The number of gender-balanced city boards and commissions saw a near 6 percent increase from 2016 to 2018. Of the 211 cities surveyed, 38 had achieved gender balance on all boards examined as part of the Carrie Chapman Catt Center’s Gender Balance Project.
In all, 63 percent of city boards and commissions are gender balanced, and women make up 42.43 percent of board members. The greatest improvements were on water works boards, planning and zoning boards, and airport boards. However, these boards are still predominantly male with women’s membership making up less than 35 percent.
“The improvements are a positive sign. It means cities are doing a better job following the law and our city government is becoming more representative,” said Kelly Winfrey, interim director of the Catt Center.
The state of Iowa has required all city, county and state boards be gender balanced since 2012. The Catt Center has been conducting its Gender Balance Project since 2014 in an effort to hold officials accountable and measure the effectiveness of the law.
These improvements are good news following the Catt Center’s recent report showing little improvement among county level boards. “Cities have certainly done a better job than counties over the past two years,” noted Winfrey, “but there is still a long way to go before full gender balance is achieved.”

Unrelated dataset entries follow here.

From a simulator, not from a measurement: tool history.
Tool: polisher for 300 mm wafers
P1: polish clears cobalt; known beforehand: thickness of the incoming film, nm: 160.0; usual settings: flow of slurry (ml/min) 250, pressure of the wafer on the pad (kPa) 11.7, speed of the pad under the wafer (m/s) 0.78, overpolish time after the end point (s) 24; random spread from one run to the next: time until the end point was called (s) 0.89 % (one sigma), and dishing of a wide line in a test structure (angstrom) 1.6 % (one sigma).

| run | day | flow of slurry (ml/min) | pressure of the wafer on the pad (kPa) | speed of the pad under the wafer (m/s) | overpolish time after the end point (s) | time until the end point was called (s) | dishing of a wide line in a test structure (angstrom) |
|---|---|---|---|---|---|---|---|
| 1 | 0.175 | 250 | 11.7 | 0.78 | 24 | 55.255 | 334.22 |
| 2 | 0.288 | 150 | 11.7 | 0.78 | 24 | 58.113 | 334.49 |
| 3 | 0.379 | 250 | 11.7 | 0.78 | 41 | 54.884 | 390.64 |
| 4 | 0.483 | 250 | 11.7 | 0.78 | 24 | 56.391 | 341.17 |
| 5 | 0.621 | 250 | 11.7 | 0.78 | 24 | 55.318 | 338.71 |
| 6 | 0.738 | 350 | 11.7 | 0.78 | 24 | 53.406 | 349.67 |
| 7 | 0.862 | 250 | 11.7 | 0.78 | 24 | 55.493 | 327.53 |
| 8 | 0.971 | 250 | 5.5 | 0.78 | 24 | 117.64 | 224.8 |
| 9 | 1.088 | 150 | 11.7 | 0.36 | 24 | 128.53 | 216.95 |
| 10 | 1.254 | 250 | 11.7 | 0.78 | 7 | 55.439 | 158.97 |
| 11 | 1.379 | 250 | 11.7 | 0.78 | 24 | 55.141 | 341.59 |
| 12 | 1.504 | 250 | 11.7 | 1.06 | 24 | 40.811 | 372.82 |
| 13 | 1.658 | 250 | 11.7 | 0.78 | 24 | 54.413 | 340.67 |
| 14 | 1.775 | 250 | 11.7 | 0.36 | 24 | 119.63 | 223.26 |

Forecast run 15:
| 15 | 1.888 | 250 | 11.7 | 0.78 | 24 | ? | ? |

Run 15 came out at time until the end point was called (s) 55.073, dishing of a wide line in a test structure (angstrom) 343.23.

Cities achieving gender balance on all boards and commissions studied are: Ackley, Altoona, Ankeny, Bedford, Bellevue, Bettendorf, Cedar Falls, Clarion, Clive, Coralville, Corning, Council Bluffs, Elkader, Epworth, Grimes, Guthrie Center, Guttenberg, Independence, Johnston, Lake Mills, Le Mars, Nashua, New London, North Liberty, Onawa, Parkersburg, Peosta, Pleasant Hill, Spirit Lake, Storm Lake, Urbandale, Walcott, Waterloo, Webster City, West Des Moines, Wilton, Windsor Heights and Winterset.
The Catt Center requested information from 211 cities, including all county seats and the 200 most populous cities. Information was gathered from websites when available for cities that did not respond to our request, and 38 cities did not respond or have their board members listed online. The full report is available on the Catt Center’s website.